One would think with such an impressive resume that Jenny Rose would be a stuffy academic, but she is far from that. The Oregonian’s review of her book “Glorious Shade” says, “The book feels like you are learning all about shade gardening from your favorite, chatty neighbor.” She wears a perpetual smile, and one can hear it in her voice and in her writing.
According to Jenny Rose’s website, “Northview is a garden of four-and-a-half acres that contains smaller garden areas within it. Each of these separate areas have a theme or share certain environmental conditions. This allows me to pick a palette of plants that suits the soil, sun and water conditions while also adding the look that I am trying to achieve.”
Northview is a certified wildlife habitat. The small ponds are designed with splash blocks to encourage birds to drink and bathe. No insecticides or herbicides are used in the garden so there is a wide variety of insects for the birds to eat. And although she grows plants from all over the world, Jenny Rose has spent a lot of this past year organizing forums and being an advocate for native plants and why they are important. She says, “Northview Gardens was lawn and trees surrounded by invasive plants when I moved here in 1997. Now it is a collection of various gardens that reflect my own growth as well as the growth of the gardens as a whole.”
The website explains, “The garden areas are linked by paths that allow you to walk around the garden. Many of the gardens contain seats or benches placed where you get a quiet place to sit or something to look at. There is a range of water features throughout the garden that bring sound, coolness, and water for wildlife. The whole garden is managed in a way that minimizes water use, uses environmentally friendly practices, and considers the impact of the garden on its occupants and the surroundings.”
“I love lavender and have always wanted lots of it growing in my garden,” Jenny Rose says. “It can be a challenge to grow lavender in the cold winters and hot humid summers here in Pennsylvania. In the summer of 2003 we planned a family vacation to the south of France where I knew that I would visit the lavender fields. I wanted to see how lavender was grown there and bring those lessons home to Northview. I had been planting my lavenders in a soil that was too rich and full of organic matter. I realized that I should be placing them in full sun, and providing them with a lean, stony soil that was slightly alkaline. The following spring we started to install the new dry garden and then, with plenty of irony, it rained and rained on my dry garden. My neighbor was sure that I was putting in a swimming pool.”

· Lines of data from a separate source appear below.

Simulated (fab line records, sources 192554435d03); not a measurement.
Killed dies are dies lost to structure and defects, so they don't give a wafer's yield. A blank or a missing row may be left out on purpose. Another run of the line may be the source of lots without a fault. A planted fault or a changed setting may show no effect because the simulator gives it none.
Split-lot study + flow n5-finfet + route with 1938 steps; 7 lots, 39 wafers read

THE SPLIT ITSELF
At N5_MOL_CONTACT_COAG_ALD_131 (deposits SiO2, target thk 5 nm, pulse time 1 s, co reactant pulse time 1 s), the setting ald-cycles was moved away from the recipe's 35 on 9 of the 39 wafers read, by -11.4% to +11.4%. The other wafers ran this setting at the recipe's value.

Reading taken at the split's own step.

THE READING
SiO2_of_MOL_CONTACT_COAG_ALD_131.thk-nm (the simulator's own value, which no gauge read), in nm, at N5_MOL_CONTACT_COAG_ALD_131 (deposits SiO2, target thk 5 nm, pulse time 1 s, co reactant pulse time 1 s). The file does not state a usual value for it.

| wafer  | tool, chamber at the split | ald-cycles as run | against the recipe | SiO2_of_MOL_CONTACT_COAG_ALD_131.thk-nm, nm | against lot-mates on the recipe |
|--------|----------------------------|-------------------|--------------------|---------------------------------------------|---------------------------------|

Over the past 29 years, the gardens have evolved. The dry garden, which hasn’t been watered since 2004, became too successful. Over time, plantings have had to be pulled out, and some trees have had to be removed to reduce the shade. Jenny Rose calls this “editing the garden.” When an oak tree fell during a tornado, what used to be a shade garden is now in full sun. Jenny Rose was unfazed. She says, “Just pivot, move shade plants out and put sun plants in. Learn as you go along, learn from mistakes. Have fun. Don’t be too serious about your garden, treat it as a playground. Gardening is about doing.”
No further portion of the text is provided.